2022-08-16T17:27:27.841167Z INFO ThreadId(01) osmosis-1: uses key "key_osmosis"
2022-08-16T17:27:27.841890Z WARN ThreadId(01) Gas parameters are set to default values.
SUCCESS "Config file written successfully : ~/example_config.toml."
It is also possible to manually specify a key name for any chain.
hermes config auto --output ~/example_config.toml --chains cosmoshub:random_key osmosis
2022-08-16T17:29:56.902499Z INFO ThreadId(01) using default configuration from '~/.hermes/config.toml'
2022-08-16T17:29:57.288874Z INFO ThreadId(01) cosmoshub-4: uses key "random_key"
2022-08-16T17:29:57.289728Z INFO ThreadId(01) osmosis-1: uses key "key_osmosis"
2022-08-16T17:29:57.290314Z WARN ThreadId(01) Gas parameters are set to default values.
SUCCESS "Config file written successfully : ~/example_config.toml."
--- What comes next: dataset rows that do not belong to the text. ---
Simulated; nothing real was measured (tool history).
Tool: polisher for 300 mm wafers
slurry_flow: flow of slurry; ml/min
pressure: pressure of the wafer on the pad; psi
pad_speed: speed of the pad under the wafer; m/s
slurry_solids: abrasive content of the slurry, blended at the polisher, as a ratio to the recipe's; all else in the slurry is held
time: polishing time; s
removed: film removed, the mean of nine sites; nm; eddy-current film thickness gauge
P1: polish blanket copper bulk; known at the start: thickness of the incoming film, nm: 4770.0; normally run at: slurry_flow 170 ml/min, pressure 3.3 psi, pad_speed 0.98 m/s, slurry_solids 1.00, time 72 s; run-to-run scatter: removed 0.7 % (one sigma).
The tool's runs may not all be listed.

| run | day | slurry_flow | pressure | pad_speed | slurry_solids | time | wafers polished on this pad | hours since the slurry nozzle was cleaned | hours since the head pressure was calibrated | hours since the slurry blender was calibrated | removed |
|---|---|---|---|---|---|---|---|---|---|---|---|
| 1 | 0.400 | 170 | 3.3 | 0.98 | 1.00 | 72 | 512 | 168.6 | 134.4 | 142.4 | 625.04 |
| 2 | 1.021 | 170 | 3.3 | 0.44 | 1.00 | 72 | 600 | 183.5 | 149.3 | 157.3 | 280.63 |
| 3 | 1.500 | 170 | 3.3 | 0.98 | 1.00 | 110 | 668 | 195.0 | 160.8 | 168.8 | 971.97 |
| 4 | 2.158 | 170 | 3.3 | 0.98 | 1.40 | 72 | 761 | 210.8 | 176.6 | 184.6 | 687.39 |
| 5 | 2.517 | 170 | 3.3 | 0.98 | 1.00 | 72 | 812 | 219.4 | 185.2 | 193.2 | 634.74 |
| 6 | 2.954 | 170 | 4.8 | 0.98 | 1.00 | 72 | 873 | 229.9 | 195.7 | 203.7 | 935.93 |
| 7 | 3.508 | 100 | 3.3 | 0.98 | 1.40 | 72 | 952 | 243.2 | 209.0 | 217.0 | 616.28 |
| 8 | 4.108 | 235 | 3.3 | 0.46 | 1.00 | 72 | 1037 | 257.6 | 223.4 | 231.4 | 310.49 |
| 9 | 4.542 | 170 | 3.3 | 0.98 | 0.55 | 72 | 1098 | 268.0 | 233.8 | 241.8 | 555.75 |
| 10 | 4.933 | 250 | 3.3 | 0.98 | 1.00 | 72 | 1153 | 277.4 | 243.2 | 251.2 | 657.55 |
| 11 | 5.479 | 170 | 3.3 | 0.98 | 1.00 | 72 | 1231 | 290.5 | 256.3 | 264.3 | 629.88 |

WARNING : Do not forget to modify the gas settings before relaying !
Validate configuration
Use config validate to perform a quick syntactic validation of
your configuration file.
DESCRIPTION:
Validate the relayer configuration
USAGE:
hermes config validate
OPTIONS:
-h, --help Print help information
Example
Validate the default config file, the path inferred automatically to be
$HOME/.hermes/config.toml.
hermes config validate
Which should output something similar to:
Jul 12 16:31:07.017 INFO using default configuration from '$HOME/.hermes/config.toml'
SUCCESS: "validation passed successfully"
Validate a config file at an arbitrary location:
hermes --config $CONFIGPATH config validate
This one should fail validation because we mistakenly added two separate sections for the same chain ibc-1:
error: hermes fatal error: config error: config file has duplicate entry for the chain 'ibc-1'
Path Setup
This section describes a number of commands that can be used to manage clients, connections, channels.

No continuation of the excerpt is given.